First, I give the definition from Folland,
Definition: Let $(X, \mathcal{M}, \mu)$ be a measure space. If for
each $E \in \mathcal{M}$ with $\mu(E) = \infty$, there exists $F \in
\mathcal{M}$ with $F \subset E$ and $0 < \mu(F) < \infty$, $\mu$ is
called semifinite.
Now problem:
Let X be any nonempty set, $\mathcal{M} = \mathcal{P}(X)$, and $f$ any function from $X$ to $[0, \infty]$. Then $f$ determines a measure $\mu$ on $\mathcal{M}$ by the formula $\mu(E) = \sum_{x \in E} f(x)$.

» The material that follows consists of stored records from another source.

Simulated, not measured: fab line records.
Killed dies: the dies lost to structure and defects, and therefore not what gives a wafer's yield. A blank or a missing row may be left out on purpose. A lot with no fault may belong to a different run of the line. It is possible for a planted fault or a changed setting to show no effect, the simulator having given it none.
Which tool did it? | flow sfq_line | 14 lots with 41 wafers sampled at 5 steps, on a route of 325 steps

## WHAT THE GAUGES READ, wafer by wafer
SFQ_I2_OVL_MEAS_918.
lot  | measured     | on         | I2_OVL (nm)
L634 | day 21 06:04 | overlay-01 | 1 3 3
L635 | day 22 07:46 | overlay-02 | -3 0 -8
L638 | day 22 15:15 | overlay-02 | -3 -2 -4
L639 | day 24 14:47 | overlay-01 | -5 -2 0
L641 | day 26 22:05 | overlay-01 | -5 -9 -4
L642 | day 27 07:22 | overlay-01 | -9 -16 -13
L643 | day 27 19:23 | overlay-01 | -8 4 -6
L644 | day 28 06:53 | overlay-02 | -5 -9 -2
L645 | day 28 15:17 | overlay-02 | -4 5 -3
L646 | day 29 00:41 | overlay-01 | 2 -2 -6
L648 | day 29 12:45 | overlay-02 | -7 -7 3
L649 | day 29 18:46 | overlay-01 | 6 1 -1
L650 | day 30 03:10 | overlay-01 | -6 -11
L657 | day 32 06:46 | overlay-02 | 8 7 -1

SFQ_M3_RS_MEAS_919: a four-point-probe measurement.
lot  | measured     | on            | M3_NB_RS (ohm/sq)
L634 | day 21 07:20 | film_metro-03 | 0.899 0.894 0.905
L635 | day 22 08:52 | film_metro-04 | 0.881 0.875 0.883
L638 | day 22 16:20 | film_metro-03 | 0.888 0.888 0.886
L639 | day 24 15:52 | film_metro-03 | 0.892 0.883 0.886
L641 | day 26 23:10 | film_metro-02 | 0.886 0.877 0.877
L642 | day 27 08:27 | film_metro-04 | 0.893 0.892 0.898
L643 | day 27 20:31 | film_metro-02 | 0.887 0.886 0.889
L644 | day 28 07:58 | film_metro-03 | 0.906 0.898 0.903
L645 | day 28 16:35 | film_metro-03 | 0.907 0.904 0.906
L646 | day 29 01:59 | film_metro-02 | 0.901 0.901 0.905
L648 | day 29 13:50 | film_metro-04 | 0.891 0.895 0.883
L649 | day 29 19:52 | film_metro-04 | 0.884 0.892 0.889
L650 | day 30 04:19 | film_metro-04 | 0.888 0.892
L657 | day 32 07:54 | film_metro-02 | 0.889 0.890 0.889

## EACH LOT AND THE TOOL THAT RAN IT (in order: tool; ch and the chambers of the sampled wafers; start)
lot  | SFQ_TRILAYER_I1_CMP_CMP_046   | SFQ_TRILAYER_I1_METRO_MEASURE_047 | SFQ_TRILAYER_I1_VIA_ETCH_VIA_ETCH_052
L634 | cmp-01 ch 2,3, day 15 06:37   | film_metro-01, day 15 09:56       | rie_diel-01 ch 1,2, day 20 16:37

In the later paragraph, Folland states that,
The reader may verify that $\mu$ is semifinite iff $f(x) < \infty$ for every $x \in X$.
I ask that, how to verify that? Thanks.
Best Answer
If $f(x)=+\infty$ for some $x$, then $\{x\}\in\cal M$ and is of infinite measure. We cannot find a subset of finite positive measure.
If $f(x)<\infty$ for all $x\in X$, and $\mu(E)=+\infty$, let $x\in E$ such that $\mu(\{x\})>0$. Then $\mu(\{x\})$ is finite, and $\{x\}\subset E$ is measurable.